I can’t help but empathize. I was bullied in elementary school, so I know what relentless harassment can do to a person’s self-esteem. I am also deeply anxious about my current job security. The job that I have right now is part-time without benefits, with clauses stipulating that I could be let go at any time. I’ve had to hear dispiriting things about other people, and, more than once, I’ve had to turn my eye away from things that made my conscience prickle uncomfortably. My boss isn’t an easy person to relax to in general. However, I doubt I could relax enough in his presence given how much leverage, how much power he has over my future. In fact, without the help of colleagues supporting me and helping me negotiate a better working arrangement, I was dead set on quitting. And yet, I agonized over the thought of depending excessively on my parents. I was brought up on their words of perseverance and self-reliance, yet at the same time, I wanted to lock myself in my room.

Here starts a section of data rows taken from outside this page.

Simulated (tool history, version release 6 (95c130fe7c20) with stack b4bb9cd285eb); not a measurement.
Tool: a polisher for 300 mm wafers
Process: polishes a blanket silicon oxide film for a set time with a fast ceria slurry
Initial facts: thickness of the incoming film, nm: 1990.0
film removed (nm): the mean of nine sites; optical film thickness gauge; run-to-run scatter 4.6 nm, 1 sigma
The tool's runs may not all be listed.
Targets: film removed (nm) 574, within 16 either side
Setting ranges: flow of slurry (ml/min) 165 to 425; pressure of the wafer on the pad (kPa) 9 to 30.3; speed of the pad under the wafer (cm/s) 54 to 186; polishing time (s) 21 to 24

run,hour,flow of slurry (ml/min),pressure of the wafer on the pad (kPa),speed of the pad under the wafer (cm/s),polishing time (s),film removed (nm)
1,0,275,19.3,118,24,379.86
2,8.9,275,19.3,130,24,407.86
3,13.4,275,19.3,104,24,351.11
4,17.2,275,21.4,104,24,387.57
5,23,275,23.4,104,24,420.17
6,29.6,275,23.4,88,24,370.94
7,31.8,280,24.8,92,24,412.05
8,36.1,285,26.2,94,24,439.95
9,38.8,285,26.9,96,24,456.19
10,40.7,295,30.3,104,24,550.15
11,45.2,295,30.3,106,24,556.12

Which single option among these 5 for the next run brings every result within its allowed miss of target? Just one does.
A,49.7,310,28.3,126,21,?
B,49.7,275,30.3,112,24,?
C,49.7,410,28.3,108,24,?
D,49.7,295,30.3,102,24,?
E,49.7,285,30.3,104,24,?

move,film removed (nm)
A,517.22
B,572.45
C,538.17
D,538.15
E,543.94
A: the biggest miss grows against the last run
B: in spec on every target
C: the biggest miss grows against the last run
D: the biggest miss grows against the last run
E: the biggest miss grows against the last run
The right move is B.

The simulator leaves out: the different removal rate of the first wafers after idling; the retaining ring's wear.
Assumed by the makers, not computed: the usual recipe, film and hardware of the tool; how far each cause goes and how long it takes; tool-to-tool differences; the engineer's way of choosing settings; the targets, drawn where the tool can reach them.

So it may be a brave and foolish thing to do the right thing, but what decision do you think would cause more stress? ReLIFE doesn’t offer any revolutionary solutions to the problems of corporate Japanese culture. While making his annual trip to visit his mentor’s grave to pay res[ects, current employees from Kaizaki’s former workplace expressed their admiration for his decision to quit. While inspired by his example, at the same time, they confessed that they were afraid to follow their hearts. His abominable asshole of a boss still trumpets his dead mentor’s name while slandering his name for productivity and profit. Who, in fact, is really at fault for the so-called NEET epidemic, society or the individual? And if fault should be attributed more to the former, is there anything that can be really done about it that doesn’t mean people starving and shivering?
Does “growing up” mean that the respectable tasks NEETs are constantly scolded to do mean that they have to put up with this shit meekly? Or should they demand that the adult world be redefined?
If there is any answer ReLIFE provides to the problems of grown ups, of adults, from a failed salaryman to a high school student, it is one that is cultural. If, during the most formative period of their lives, Japan’s next generation learn to get along with each other, become friends with each other, become… empathetic towards others, compassionate even… perhaps they won’t just become productive citizens. They may also become the country’s future leaders and thinkers.
You know, Hishiro Chizuru’s pretty smart, isn’t she?